In Zylstra v. Piva, 85 Wa.2d 743 (1974), the Washington State Supreme Court decided that for purposes of the Public Employees Collective Bargaining Act (Chapter 41.56 RCW), the juvenile court employees are county employees insofar as wages and related monetary matters are concerned, but are state employees as to matters controlled by the juvenile court judges, such as hiring, firing and working conditions pursuant to RCW 13.04.040. It ruled that the employees had a right to bargain over wages and related monetary matters - vacation, sick leave and insurance - which were controlled by the county. However, as state employees they were not subject to the collective bargaining law, and they could not bargain over other conditions and terms of employment. The union appears to read Zylstra as pivoting on the fact that the judges were the only body authorized to hire and fire the employees under RCW 13.04.040 prior to the amendments. The union's main argument, that the statute as amended now empowers an administrator to hire and fire and be responsible for the daily activities of the department instead of the court, is framed to show that there was a legislative intent to remove these employees from the court's jurisdiction. To uphold the union's position, the amendments would have to be interpreted as automatically removing the employees from the jurisdiction of the court. There is not enough evidence to establish that the amendments to the statute were intended to change the status of the juvenile court employees from state employees to county employees merely by allowing for the possibility of a grant of day-to-day responsibility for supervision to an administrator. The legislature did not repeal the required steps to transfer the administration of the juvenile court from a superior court to a county. The amendments were enacted four years after the supreme court issued Zylstra. If the legislature had wanted to change the ramifications of Zylstra, it clearly could have done so; it chose not to.

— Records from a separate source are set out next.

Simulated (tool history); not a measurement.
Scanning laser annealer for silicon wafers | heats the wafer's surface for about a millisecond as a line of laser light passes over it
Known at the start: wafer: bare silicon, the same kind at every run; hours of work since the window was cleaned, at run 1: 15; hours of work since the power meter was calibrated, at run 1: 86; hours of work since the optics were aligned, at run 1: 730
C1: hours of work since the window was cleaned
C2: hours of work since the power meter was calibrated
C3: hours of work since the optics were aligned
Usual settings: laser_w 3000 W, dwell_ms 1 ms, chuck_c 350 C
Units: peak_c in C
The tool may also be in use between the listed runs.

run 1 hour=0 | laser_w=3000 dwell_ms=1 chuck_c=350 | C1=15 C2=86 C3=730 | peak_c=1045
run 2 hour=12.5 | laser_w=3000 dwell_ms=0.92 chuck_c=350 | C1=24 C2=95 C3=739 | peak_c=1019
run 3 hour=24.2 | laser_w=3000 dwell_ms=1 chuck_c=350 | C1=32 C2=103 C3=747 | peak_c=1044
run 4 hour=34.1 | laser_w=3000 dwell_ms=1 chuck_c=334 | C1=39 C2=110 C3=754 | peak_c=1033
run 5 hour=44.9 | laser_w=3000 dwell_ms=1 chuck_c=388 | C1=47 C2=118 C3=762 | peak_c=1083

The complainant carries the burden of proof in its refusal to bargain charge. In order to meet its burden, the complainant must show that the "dual status" of the juvenile department employees as determined by the Zylstra decision has been changed. RCW 13.04.035 and 13.20.060 require that such a change can only be effected by the enactment of a local court rule and a county ordinance. There is no evidence of such enactments. Lack of proof of the transfer of control to Thurston County is particularly crucial because, absent proof of authority of the county to bargain, the county's refusal to bargain cannot be found to be an unfair labor practice.

FINDINGS OF FACT

1.                  The Office and Professional Employees International Union, Local 23, is a bargaining representative within the meaning of RCW 14.56.030(3) and represents the juvenile court employees of Thurston County in an appropriate bargaining unit described as:

Regular and part-time office and clerical employees, detention employees, probation officers, and all other employees, excluding guards and supervisors.

2.                  In November, 1982, Thurston County and the union were engaged in collective bargaining wherein the union demanded negotiations beyond wages and related monontary benefits. The county refused the demand.

3.                  The judges of the Superior Court of Thurston County have appointed Charles Gruver as the administrator of the juvenile court, and he serves at their pleasure. Gruver exercises the authority outlined in RCW 13.04.040, including the hiring and firing of employees and the administration of the day-to-day activities of the department. Gruver consults with the superior court judges on matters relating to the department.

4.                  The superior court judges have directed the termination of an employee of the juvenile court against the wishes of Gruver. Gruver did terminate the employee.

5.                  There is no local court rule of Thurston County Superior Court transferring the administration of the juvenile court to Thurston County.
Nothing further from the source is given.